Shereen Bhawan, located in the Chitli Qabar area, near Matia Mahal, Jama Masjid, is like an Old Delhi institution. It was started by one Tajuddin more than a century ago and is now being run by his great-grandsons. In the initial decades Shereen Bhawan prepared and sold desi ghee, and turned to the making of sweets only in the 1940s.
For a taste of good old traditional Gajar Ka Halwa, another very fine option is the Giani’s on the Church Road near Fatehpuri. The place, though more popular for its rabri faluda during hot summer days, also makes good gajar ka halwa in the winter. They also serve up a good moong dal halwa.
Winter days and nights are also a good time to enjoy other popular Old Delhi preparations such as jalebi and shahi tukda, which are available all year round. For shahi tukda, a dessert made with bread and milk cream, head to Matia Mahal, near Jama Masjid’s gate number 1.
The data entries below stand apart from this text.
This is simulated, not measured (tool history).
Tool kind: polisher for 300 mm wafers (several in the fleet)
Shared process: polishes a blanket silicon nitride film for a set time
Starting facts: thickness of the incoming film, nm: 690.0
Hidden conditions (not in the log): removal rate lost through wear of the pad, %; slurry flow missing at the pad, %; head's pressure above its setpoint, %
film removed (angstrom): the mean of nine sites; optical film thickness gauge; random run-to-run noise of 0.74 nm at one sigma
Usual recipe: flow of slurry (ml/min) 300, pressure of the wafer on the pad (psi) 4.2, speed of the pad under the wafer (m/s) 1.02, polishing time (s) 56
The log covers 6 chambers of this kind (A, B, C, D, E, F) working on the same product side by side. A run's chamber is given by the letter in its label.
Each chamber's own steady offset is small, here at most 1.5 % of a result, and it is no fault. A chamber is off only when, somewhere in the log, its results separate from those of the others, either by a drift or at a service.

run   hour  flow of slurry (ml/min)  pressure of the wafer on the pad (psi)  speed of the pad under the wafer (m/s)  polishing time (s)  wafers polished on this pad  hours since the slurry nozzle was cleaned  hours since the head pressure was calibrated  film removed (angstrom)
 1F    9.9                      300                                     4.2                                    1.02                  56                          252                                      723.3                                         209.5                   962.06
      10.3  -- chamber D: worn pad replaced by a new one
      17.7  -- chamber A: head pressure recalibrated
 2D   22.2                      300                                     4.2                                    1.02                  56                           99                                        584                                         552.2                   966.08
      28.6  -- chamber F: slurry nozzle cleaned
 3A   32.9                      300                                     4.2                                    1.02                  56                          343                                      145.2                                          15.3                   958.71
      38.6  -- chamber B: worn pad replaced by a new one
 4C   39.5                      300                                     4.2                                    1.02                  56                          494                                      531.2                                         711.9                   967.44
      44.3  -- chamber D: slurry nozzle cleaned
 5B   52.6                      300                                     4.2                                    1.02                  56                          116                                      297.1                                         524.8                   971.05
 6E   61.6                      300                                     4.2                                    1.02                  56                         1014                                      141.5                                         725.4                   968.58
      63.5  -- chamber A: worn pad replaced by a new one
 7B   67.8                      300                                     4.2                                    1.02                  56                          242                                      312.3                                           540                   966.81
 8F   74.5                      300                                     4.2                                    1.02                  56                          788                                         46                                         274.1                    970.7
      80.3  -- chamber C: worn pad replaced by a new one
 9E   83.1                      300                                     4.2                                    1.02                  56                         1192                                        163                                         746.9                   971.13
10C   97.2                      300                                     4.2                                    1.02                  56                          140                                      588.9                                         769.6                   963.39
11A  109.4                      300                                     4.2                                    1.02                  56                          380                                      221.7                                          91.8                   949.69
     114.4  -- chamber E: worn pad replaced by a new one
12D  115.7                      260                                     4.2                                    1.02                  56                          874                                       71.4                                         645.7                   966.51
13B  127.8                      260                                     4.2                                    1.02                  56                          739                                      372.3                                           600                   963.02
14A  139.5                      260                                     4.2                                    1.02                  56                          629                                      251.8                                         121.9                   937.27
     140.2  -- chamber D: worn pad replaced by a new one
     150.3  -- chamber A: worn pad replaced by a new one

For jalebi of a thicker sort, a popular option is The Old Famous Jalebi Wala (located at the spot where Dariba Street meets Chandini Chowk). Chhetuti Chowk in Paharganj also has a few shops selling a good thick variety of jalebi.
Some other special winter sweets to be relished are the gond laddu and pinni, which are available is various sweet shops. Another dessert that you would appreciate especially during the winter months is khurchan. Try the famous khurchan shop at Kinari Bazar and you will be back for more.
All in all, it feels much better to appreciate the tasty side of Delhi’s winter - and ignore the realities of the smog infused air, flight delays and the barely there, Sun.